384 posts - 560 votes 
Speaks: English*, Esperanto
Studies: Japanese, French

 
 Message 29 of 43
21 January 2013 at 4:00pm | IP Logged 
I cannot for the life of me use the accusative -n in Esperanto correctly. I've improved, but I'm still really bad at it.
I don't even know why it confuses me so much, because I can handle the accusative in other languages much
more readily (most notably, the particle wo in Japanese).

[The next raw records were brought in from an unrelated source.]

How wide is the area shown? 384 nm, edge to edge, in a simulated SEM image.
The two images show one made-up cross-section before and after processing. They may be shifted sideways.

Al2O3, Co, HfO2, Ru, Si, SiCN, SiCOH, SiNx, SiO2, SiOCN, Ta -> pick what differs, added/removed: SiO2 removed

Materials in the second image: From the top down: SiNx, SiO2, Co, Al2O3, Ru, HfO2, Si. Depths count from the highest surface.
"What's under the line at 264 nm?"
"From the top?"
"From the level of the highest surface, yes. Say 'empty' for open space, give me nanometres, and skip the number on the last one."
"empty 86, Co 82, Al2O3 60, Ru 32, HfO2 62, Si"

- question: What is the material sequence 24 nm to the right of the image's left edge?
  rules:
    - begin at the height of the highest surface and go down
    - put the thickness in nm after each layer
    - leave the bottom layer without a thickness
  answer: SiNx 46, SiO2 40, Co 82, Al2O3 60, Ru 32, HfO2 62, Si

In Japanese, I never had trouble with things that lots of beginners told me were hard- the question particle ka,
for example, or the SOV word order, or dropping parts of the sentence, or even relative clauses, which are totally
backwards from English. However, some things confuse the heck out of me.
The worst is probably verbs that imply the relationship in space or action between two people- coming, going,
giving, receiving, making someone do something, being made to do something, etc. It's totally unintuitive to me,
and I screw it up frequently. I mostly have the hang of coming/going and giving/receiving now, after a lot of
practice, but the passive, causative, and passive-causative constructions still boggle my mind.

Also, using the present tense to refer to the future (they are one tense in Japanese) still sounds wrong to my ear,
although I don't screw it up at all. It just feels weird to use. Every now and then I have trouble interpreting a
sentence because I'm not sure which tense is being implied, but that's pretty rare; context usually gives it to you.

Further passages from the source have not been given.